The two most popular DC power supply designs are switching power supplies and linear power supplies. Linear power supplies feature a sizable steel or iron-laminated transformer that provides a safety barrier for the low voltage output from the AC input and reduces the input voltage. The transformer also provides excellent isolation by separating the the AC line neutral or ground from the power power supply’s output. A linear power supply is usually much heavier than a switching power supply due to the size of the transformer. Linear power supplies deliver constant voltage at all times, whereas a switching power supply operates by constantly switching the source on and off at a rate determined by the necessary voltage.
Linear power supplies are often selected because of certain performance advantages and their simplicity of use — linear regulator ICs are widely available and the designer only needs a rectified voltage source to operate. A switching power supply, on the other hand, is usually more complex and requires more integrated circuits as well as several inductors.

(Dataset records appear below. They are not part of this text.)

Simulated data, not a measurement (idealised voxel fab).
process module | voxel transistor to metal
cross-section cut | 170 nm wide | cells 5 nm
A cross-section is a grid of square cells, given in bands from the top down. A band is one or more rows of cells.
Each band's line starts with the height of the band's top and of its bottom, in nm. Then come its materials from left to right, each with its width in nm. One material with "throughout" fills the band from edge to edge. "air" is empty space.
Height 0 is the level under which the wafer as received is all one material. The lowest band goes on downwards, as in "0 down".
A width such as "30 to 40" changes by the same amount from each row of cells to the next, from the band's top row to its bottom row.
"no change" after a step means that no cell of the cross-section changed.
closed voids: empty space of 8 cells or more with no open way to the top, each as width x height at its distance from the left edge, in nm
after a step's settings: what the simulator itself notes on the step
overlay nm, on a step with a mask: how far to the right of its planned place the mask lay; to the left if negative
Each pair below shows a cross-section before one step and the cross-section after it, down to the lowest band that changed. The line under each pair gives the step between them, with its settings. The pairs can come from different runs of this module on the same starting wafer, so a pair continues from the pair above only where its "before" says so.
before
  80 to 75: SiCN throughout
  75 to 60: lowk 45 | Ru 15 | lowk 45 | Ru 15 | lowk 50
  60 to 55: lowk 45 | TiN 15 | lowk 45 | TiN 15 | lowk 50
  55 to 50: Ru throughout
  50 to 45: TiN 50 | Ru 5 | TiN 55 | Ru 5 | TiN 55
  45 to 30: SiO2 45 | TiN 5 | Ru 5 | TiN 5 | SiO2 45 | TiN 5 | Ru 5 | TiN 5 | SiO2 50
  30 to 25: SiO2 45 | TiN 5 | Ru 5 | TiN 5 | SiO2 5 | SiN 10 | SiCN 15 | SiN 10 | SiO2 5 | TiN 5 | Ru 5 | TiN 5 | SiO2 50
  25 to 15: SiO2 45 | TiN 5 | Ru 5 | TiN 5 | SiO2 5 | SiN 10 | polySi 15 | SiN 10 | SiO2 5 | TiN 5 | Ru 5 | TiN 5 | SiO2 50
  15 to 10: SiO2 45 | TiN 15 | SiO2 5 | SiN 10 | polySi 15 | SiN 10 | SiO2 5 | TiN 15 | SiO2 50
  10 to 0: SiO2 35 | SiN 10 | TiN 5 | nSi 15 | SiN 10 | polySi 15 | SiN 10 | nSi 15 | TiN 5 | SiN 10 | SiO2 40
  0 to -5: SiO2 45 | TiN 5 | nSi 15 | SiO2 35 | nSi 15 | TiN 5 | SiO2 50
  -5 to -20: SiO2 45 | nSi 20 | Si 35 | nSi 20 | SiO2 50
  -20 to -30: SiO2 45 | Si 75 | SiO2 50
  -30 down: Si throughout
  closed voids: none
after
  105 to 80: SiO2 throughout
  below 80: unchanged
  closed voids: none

The advantage of a switching power supply over a linear power supply is its efficiency. A linear supply operates like a voltage divider that constantly changes resistance to regulate the output voltage, so the energy that goes into the linear power supply will diminish by the time it exits from the outputs. A switching power supply, however, has fewer resistive elements and the energy is mainly stored in its capacitors. The voltage in a switching power supply constantly oscillates at a very minute amount and the circuitry uses this oscillation to gauge when to connect and disconnect from the source.
The disadvantage of a switching power supply is noise. The voltage oscillations and the constant connection and disconnection from the source creates additional electrical noise that can interfere with other nearby electronic devices. Adequate shielding helps reduce the noise in a switching power supply. Although linear power supply designs also create some noise, their design produces much less noise than is typical of a switching power supply. For this reason, many users of lab-grade or bench power supplies prefer a linear power supply over a switching design.
In summation, linear power supplies have been proven to be reliable but less efficient than switching power supplies. Because they require a large transformer, linear power supplies produce comparatively less noise and are both larger and heavier than switching power supplies.
A switching power supply is smaller, lighter, and more efficient than its linear counterparts. They do produce more noise than a linear power supply, so the choice between the two technologies should consider all the factors mentioned above. If you are not concerned about noise or size, a switching model may be the better choice.